WASHINGTON—More than 5,000 Catholic Americans gathered at the Basilica of the National Shrine of the Immaculate Conception last week for an annual vigil Mass ahead of last Friday’s March for Life in the nation’s capital.
Featuring families, students, and pilgrim groups of all ages, the congregation spread out over two levels, numerous chapels, and a crypt, prefacing the Mass with prayer, receiving the Sacrament of Reconciliation, and following it with a holy hour and rosary amid adoration of the Eucharist.
The reverent orchestra of prayer, incense, vestments, and music filled a 20th-century church of a scale and opulence to rival any European cathedral. It appeared to exemplify the home and guidance that religion offers to America’s pro-life movement as it strives to turn the national culture away from abortion.
“As Pope Saint John Paul the Second understood so clearly, culture is more significant than politics; elections reflect the values of a culture,” Archbishop Joseph Naumann of Kansas City said in his homily during the vigil mass.
Naumann, a former chair of the U.S. bishops’ committee on pro-life activities, was a last-minute replacement for the current chair of the pro-life committee, Toledo’s Bishop Daniel Thomas.
Naumann elaborated on Thomas’s notes and spent significant time talking about the relationship Christians have with politics.
“Elections are important. They have consequences,” he said, reflecting on the recent political wins and losses felt by the pro-life movement.
Naumann also remarked that even though the Roe v. Wade decision—a seminal motivation behind the March for Life—had finally been struck down, voters in several states, including his own, had subsequently found ways to protect abortion access at the state level.
The following day, those thousands of Catholics joined tens of thousands of other faithful—Catholic, Orthodox, Protestant Christian, and Jewish—in a prayerful civic procession from the National Mall, past the Capitol, and up to the Supreme Court to demand that their secular government recognize and defend pre-born human life.

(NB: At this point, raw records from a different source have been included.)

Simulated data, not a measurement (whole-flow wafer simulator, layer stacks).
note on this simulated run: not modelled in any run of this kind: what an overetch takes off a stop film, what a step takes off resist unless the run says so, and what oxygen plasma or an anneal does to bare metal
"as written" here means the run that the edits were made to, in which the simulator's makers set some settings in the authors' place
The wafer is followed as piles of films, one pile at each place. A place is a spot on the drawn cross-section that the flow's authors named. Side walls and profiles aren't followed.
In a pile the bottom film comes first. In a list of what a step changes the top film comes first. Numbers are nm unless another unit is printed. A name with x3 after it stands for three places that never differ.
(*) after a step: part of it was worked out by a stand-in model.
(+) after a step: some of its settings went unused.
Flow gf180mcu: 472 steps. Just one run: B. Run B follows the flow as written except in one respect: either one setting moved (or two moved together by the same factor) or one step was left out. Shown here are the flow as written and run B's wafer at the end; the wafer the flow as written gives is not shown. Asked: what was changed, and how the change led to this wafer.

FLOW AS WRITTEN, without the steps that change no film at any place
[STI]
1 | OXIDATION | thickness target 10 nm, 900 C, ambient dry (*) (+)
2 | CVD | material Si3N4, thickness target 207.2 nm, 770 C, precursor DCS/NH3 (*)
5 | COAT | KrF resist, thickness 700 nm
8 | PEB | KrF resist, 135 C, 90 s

Posters bearing secular demands such as “Defund Planned Parenthood” and “Don’t Tread On Me” were held aloft alongside bible verses; images of Jesus and his mother, Mary; and the banners of Christian colleges and high schools from across the country.
There were morning prayer services for various denominations before the march, such as the 30th Annual National Prayer Service held at the Daughters of the American Revolution’s Constitution Hall by Priests for Life.
The non-denominational service, led by Priests for Life Director Frank Pavone, touched on several of the political victories seen across the country since the Supreme Court struck down Roe v. Wade in 2022.
At the prayer service, Florida Gov. Ron DeSantis, former South Dakota Gov. Kristi Noem, and Nebraska Gov. Jim Pillen were honored for their work in making their states more pro-life. The congregation lifted up prayers for all 50 U.S. states individually.
Pavone emphasized the need to invoke and protect certain freedoms that are the tools of the pro-life movement.
“We need, protected, the right to go out there on the street today, to have this march in the first place,” he said. “The freedom of assembly, the freedom of speech, the freedom to make known our grievances against the government and to express them, knowing that we will not be censored, canceled, or prosecuted.
“We need that, and the person who gives it to us and the people who defend it for us—they don’t have to say a word about abortion.”
Later that day, Naumann spoke at the pre-march rally on the National Mall, alongside secular leaders such as DeSantis, who signed pro-life legislation and worked to defeat his state’s pro-abortion amendment in November 2024, and Vice President JD Vance. Trump also addressed the crowd in a video message.
‘Pilgrims of Hope’
At the vigil Mass on Jan. 23, the archbishop told his congregation that amidst the momentary joy of political victories, Christians’ ultimate source of hope is not based on political leaders, athletes, or cultural celebrities but on their faith.“Friendship and communion with Jesus have given his disciples hope for 2,000 years, during times of adversity, illness, deaths of loved ones, persecutions, imprisonments, even more,” he said.
“When we march tomorrow, we march as pilgrims of hope.”
He said that the losses experienced by the movement were understandably due to young people, who have grown up in a time when not only has abortion been legal, but broader societal issues have fostered a “culture of death.”
“They’ve grown up in a culture where they’ve seen so much infidelity in love,” he said. ”They’ve grown up in a culture where we, as my generation, have failed to protect them from the pornography industry that targets children and young people to addict them to pornography—to this phony, this false kind of love.”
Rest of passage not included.